LXC vs KVM: which one should I pick?
## Overview
Both **Kernel‑based Virtual Machine (KVM)** and **Linux Containers (LXC)** run on the Linux kernel, but they virtualise at different layers of the stack and serve different use cases. KVM is a full hypervisor: each virtual machine runs its own kernel and emulates hardware devices, allowing you to install any operating system. LXC is operating‑system‑level virtualisation: containers share the host’s kernel and use namespaces and cgroups for isolation and resource control.
### Architecture
| Feature | KVM (Full virtualisation) | LXC (Container virtualisation) |
|---|---|---|
| Isolation | Each guest runs its own kernel. Strong isolation; a kernel exploit in one VM cannot directly affect the host or other VMs. | Containers share the host kernel. Isolation is provided by namespaces and cgroups; security is weaker, so kernel vulnerabilities can impact all containers. |
| Guest OS support | Can run any OS supported by the hypervisor (Linux, Windows, BSD, etc.). | Limited to Linux distributions compatible with the host kernel. |
| Boot time & overhead | VM boots a full OS: boot times 10–60 seconds with 100–500 MB of overhead. | Container starts in < 2 seconds with 10–50 MB overhead; near‑zero CPU and I/O overhead. |
| Hardware features | Supports device passthrough (GPU, USB), live migration, custom kernels, UEFI/secure boot. | Limited hardware passthrough; kernel version fixed; some advanced features (Docker inside LXC) may not be supported. |
| Use case density | Fewer VMs per host due to higher overhead. | Hundreds of containers can run on a single host because of minimal overhead and fast provisioning. |
### Pros and cons
**KVM advantages**
- Runs any guest OS (Windows, Linux, BSD) and supports custom kernels.

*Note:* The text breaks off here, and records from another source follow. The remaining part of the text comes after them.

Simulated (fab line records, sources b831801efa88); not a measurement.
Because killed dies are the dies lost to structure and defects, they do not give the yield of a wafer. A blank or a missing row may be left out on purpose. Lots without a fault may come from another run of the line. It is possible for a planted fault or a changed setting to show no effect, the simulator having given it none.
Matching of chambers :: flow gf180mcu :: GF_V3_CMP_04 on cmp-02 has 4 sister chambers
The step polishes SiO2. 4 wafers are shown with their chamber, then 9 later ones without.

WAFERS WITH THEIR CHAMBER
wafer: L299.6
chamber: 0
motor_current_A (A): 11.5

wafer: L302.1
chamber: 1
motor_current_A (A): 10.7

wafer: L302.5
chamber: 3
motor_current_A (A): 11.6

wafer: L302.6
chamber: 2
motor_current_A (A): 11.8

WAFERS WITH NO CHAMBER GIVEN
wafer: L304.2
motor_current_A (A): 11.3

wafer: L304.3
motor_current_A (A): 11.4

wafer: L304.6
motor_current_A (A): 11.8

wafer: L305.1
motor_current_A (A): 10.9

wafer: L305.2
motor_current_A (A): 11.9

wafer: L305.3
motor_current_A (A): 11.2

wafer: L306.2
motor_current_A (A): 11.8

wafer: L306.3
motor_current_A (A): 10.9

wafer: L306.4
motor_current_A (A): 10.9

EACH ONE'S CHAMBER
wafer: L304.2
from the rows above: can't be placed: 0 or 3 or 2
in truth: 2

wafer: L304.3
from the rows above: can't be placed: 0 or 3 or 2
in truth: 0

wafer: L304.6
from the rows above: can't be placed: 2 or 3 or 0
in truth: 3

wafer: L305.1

- Strong isolation and security; suitable for multi‑tenant or untrusted workloads.
- Mature ecosystem (libvirt, Proxmox, OpenStack) and support for hardware passthrough and live migration.
**KVM disadvantages**
- Higher resource overhead and slower boot times, making it less efficient for large numbers of small workloads.
- Requires more storage for each VM image and more complex network configuration.
**LXC advantages**
- Near‑native performance with minimal CPU, memory and I/O overhead.
- Very fast provisioning and scaling; containers start almost instantly.
- High density: you can run many containers on a single host.
**LXC disadvantages**
- Limited to Linux guests and dependent on the host kernel version.
- Weaker isolation; a kernel vulnerability may affect all containers.
- Limited hardware passthrough and live migration features; not suitable for Windows or other OS workloads.
### When to pick KVM vs LXC
| Use case | Recommended technology | Reason |
|---|---|---|
| **Run Windows or non‑Linux guests** | **KVM** | Only a full hypervisor supports Windows and other non‑Linux operating systems. |
| **High security/isolation or multi‑tenant environment** | **KVM** | Each VM has its own kernel and stronger isolation, reducing the impact of kernel vulnerabilities. |
| **GPU passthrough or special hardware** | **KVM** | Supports VFIO and other passthrough technologies for GPUs, USB devices and NVMe drives. |
| **Linux‑only workloads requiring maximum density and speed** | **LXC** | Containers start in seconds, have minimal overhead, and allow hundreds of services on one host. |
| **Development & CI/CD pipelines** | **LXC** | Quickly spin up disposable environments with near‑native performance, which is ideal for testing and continuous integration. |
| **Resource‑constrained or edge deployments** | **LXC** | Low memory footprint and high density make containers ideal for running multiple services on limited hardware. |
### Summary
Choose **KVM** when you need flexibility (any operating system, custom kernels), strong isolation or hardware passthrough. Choose **LXC** when your workloads are Linux‑only, you want ultra‑low overhead and rapid provisioning, and you’re comfortable with the shared‑kernel security model. Many providers offer both technologies so you can match the virtualization to your application’s requirements.